An official receipt, on the other hand, is a written or printed acknowledgment of the receipt of money or of the delivery of goods for which payment has been made. It is the proof of payment for goods delivered or services rendered, in contrast to a sales invoice, which simply indicates that payment is due for those goods or services.
By law, all persons doing taxable business are mandated to issue duly registered receipts or invoices for each sale of merchandise or delivery of service. It therefore follows that customers may rightfully demand a receipt for every purchase that they make and for every service that they receive and pay for
Another type of receipt for purchases of goods or services is the cash register machine/point of sales (CRM/POS) receipt. This type of receipt is rapidly generated by cash register machines, such as those used in businesses with heavy customer traffic like department stores and grocery checkout counters. From the standpoint of consumers, official receipts, sales invoices, and CRM/POS receipts are interchangeable. In fact, some invoices or bills—such as utility bills—serve as official receipts once they are paid and machine-validated.
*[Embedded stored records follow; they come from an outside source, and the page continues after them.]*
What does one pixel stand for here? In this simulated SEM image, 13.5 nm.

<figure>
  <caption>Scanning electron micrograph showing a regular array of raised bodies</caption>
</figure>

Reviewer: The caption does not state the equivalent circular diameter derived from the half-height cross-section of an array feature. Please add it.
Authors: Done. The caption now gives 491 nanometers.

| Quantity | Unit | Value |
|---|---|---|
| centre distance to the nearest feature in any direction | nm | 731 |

The difference between a receipt and an invoice only becomes significant when business owners report their taxable sales to the Bureau of Internal Revenue (BIR). During the tax season, the BIR looks at official receipts first because they are presumed to reflect all monies received by the business establishment, thus showing its taxable sales. However, if the BIR suspects that an establishment is hiding or falsifying its official receipts in an attempt to avoid paying correct taxes, then the BIR will look into the establishment’s sales invoices to check into its transactions. If the sales invoices also appear to be falsified, then the BIR will go directly to the establishment’s customers to find out how much business was actually transacted during the taxable season.
Considering all of the above, business owners are strongly reminded to always issue a receipt with each sale of goods or services. Failure to do so can lead to government-imposed sanctions that might ruin one’s business reputation and goodwill.